Born in Berlin in 1913, Erich Priebke died earlier this month (October 11), at the age of one hundred. He had been under house arrest (because of his extremely advanced age) in Rome since his conviction in 1996 for his part in the Ardeatine Caves Massacre.
Priebke naïvely thought he could tell his story.
The facts are historically simple if morally complex.  Priebke was a 31-year-old captain in the SS police force, stationed in Rome under the orders of German Commander Herbert Kappler. It was in the latter part of the war, in March of 1944, that Italian Resistance fighters attached to the Gruppi di Azione Partigiana (GAP) attacked a column of SS Military Police troops marching along Rome’s Via Rasella, killing 33 German soldiers by first setting off a bomb near the detachment and then attacking the group with small arms fire and hand grenades.
Although never documented, Commander Kappler is alleged to have received direct orders from the Führer himself to execute ten imprisoned Italian anti-Nazis for every soldier to die as a result of the attack. It was Kappler who compiled the list of 330 people whom the Reich condemned to die in the Ardeatine Caves.

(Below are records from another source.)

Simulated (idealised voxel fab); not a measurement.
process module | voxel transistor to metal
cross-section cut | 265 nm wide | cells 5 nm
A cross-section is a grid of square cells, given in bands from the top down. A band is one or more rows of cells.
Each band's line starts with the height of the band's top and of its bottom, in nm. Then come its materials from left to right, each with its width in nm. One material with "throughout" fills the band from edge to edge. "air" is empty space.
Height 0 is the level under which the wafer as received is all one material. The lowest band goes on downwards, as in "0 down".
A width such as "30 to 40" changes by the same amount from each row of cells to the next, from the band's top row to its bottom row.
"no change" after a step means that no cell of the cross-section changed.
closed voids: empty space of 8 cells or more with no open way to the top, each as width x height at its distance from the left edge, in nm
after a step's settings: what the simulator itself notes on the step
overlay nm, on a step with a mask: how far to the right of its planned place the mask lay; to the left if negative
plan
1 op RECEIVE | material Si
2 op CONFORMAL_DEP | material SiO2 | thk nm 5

Major Karl Haas (who was an SS Intelligence officer with a well-established reputation for ruthlessness that included sending hundreds of Jews from the region to Auschwitz) and Captain Priebke were placed in charge of rounding the prisoners up. Priebke was specifically charged with checking the list. And although the Italian courts that tried him, in principle, tended to agree that he had been a staff-grade officer following orders, his responsibility for the list and his own participation were what eventually condemned him. During the trial it was established that while the order was to kill ten Italian Partisans for each of the 33 German soldiers killed in the Resistance raid, the number of people killed in the Ardeatine Caves was 335, not 330—with five people not on Kappler’s list having been added by mistake. Furthermore, Priebke admitted to having executed two of the prisoners himself, as did Haas.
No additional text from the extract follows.